March home sales declined some 4.9% after a robust February though analysts aren’t terribly concerned about the dip, citing rising inventories as the market’s way of keeping home prices in check.
That’s the conclusion offered by the National Association of Realtors in their assessment of the current state of the market. Chief economist for the NAR, Lawrence Yun, said of March 2019’s numbers, “It is not surprising to see a retreat after a powerful surge in sales in the prior month. Still, current sales activity is underperforming in relation to the strength in the jobs markets. The impact of lower mortgage rates has not yet been fully realized.”
The 2019 market is expected to be strong overall, but there are a lot of hidden factors that could have a big impact one way or the other.

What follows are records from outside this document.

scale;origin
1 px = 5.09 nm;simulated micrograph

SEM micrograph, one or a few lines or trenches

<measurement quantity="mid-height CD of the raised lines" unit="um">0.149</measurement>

Most of these issues revolve around new tax codes and the pressures construction firms face in funding new projects.
Sales of existing homes in March 2019 are down 5.4% year over year with 5.51 million units sold in 2018 as opposed to 5.21 million this year.NAR existing home sales report April 23, 2019
Median prices for existing homes showed a reverse trend, besting their 2018 number but some $10,000. The median existing-home price in 2018 was $249,800 compared to the jump in 2019 to $259,400. This isn’t that surprising, however, given that it is the “85th straight month of year-over-year gains” according to the NAR.
Housing inventory numbers are also up in March 2019 as compared to the month prior, rising from 1.63 million to 1.68 million. This number is also up from the 1.64 million number of homes for sale one year prior with a 3.9 month supply of inventory if the current rate of sales continues. That number is up from 3.6 months of unsold inventory in February and March 2018.
As stated earlier, the NAR thinks this is a positive sign, or as Yun comments, “Further increases in inventory are highly desirable to keep home prices in check…The sustained steady gains in home sales can occur when home price appreciation grows at roughly the same pace as wage growth.”
Even though the NAR is largely positive in their assessment of the current state of the real estate market, there are some developments that could complicate this year’s market, namely with regard to changes in the tax code implemented the past several years.
The average home remained on the market for 36 days as opposed to 44 days a year ago.National Association of Realtors
“The lower-end market is hot while the upper-end market is not. The expensive home market will experience challenges due to the curtailment of tax deductions of mortgage interest payments and property taxes,” Yun says.
The upper-end slowdown is particularly impacted by tax laws and changes to them as most of the upper-tier properties are purchased in addition to other homes already owned.
Real estate markets that are currently experiencing very robust sales include Columbus, Ohio, Boston, Massachusetts, the Midland Texas region, Sacramento and Stockton, California.
Current NAR President John Smaby thinks the increasing inventory numbers are an especially good sign since mortgage rates are at historical lows.
There’s some indication that the low mortgage rates and high inventories are attracting buyers. A total of 33% of all home sales in March 2019 were to first-time home buyers. Then again, a profile of all home buyers in 2018 shows that 33% were first-time home buyers.
Of the high inventories, he said: “We had been calling for additional inventory, so I am pleased to see that there has been a modest increase on that front…We’re also seeing very favorable mortgage rates, so now would be a great time for those buyers who may have been waiting to make a purchase.”
Even with mortgage rates so low, all-cash offers are still a healthy portion of the overall market. A full 21% of all sales in March 2019 were cash offers, up from 20% a year ago but down from 23% in February. Foreclosures and short sales dropped to 3% of March’s total sales while the number was about 4% in February.
Single-family home sales in March 2019 were down compared to the previous year and down further from the numbers reported in February. Condos and co-ops, however, suffered a particularly steep drop with sales volume down 5.3% compared with last month and off some 11.5% compared to last year.
The media single-family home price in March was $261,000 and the median condo or co-op price was $244,000. All major regions experienced a slight drop in March 2019, with the Northeast down some 1.5% and the Midwest down some 8.6% year over year.
Meanwhile, the South experienced a 3.4% annual decrease while the West had a 6.0% decline.
The NAR’s Pending Home Sales Index will be released at the end of this month while the report on Existing-Home Sales for April 2019 will be released on May 21.